Tomato plants are fairly hearty, requiring few elements to be successful. However, to ensure your tomatoes grow strong, sweet and healthy, it's important to take several steps to give them everything they need to thrive. Tomato plants, particularly those grown in containers, can easily sap the soil of essential nutrients. It's important to apply adequate fertilizer and water, as well as supply the plants with a solid source of sunlight.
Plant all seedlings in pots with drainage holes if you're growing them in containers, and arrange the pots on drainage saucers. The holes keep the plant's roots from becoming waterlogged. As long as there's a saucer underneath the pot to catch the draining liquid, the plant can suck it back up and use it later if it's needed.

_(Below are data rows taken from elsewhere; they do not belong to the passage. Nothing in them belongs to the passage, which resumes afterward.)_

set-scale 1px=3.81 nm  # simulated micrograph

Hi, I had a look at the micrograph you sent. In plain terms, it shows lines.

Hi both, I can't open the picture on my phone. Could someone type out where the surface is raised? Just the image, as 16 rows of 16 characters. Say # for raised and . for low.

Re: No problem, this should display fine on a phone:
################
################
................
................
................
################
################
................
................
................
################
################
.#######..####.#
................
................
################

Place the tomato plants in an area that gets a minimum of six to eight hours of direct sunlight each day.
Water tomato plants regularly, taking care to give them a uniform amount of liquid at about the same time each day. Irregular watering can lead to blossom end rot, a condition that eats away at the plant's fruit and often renders it inedible.
Fertilize the seedlings with a dose of water-soluble fertilizer as soon as you plant them. Because fertilizers vary, follow the directions on the packaging carefully. If the tomato plants are growing in containers, it may be necessary to re-fertilize them every four to six weeks.
Stake or cage tomato plants immediately after planting them. Attempting to do this after they've further developed can seriously damage the root system.
Prune tomato plants as soon as the first flowers develop. Clip away all of the leafy branches below the flower cluster with gardening shears. This will allow the plant to pour the majority of its energy into making fruit.
Cover the ground surrounding the plants with a layer of mulch. This will keep the roots cool and the weeds at bay.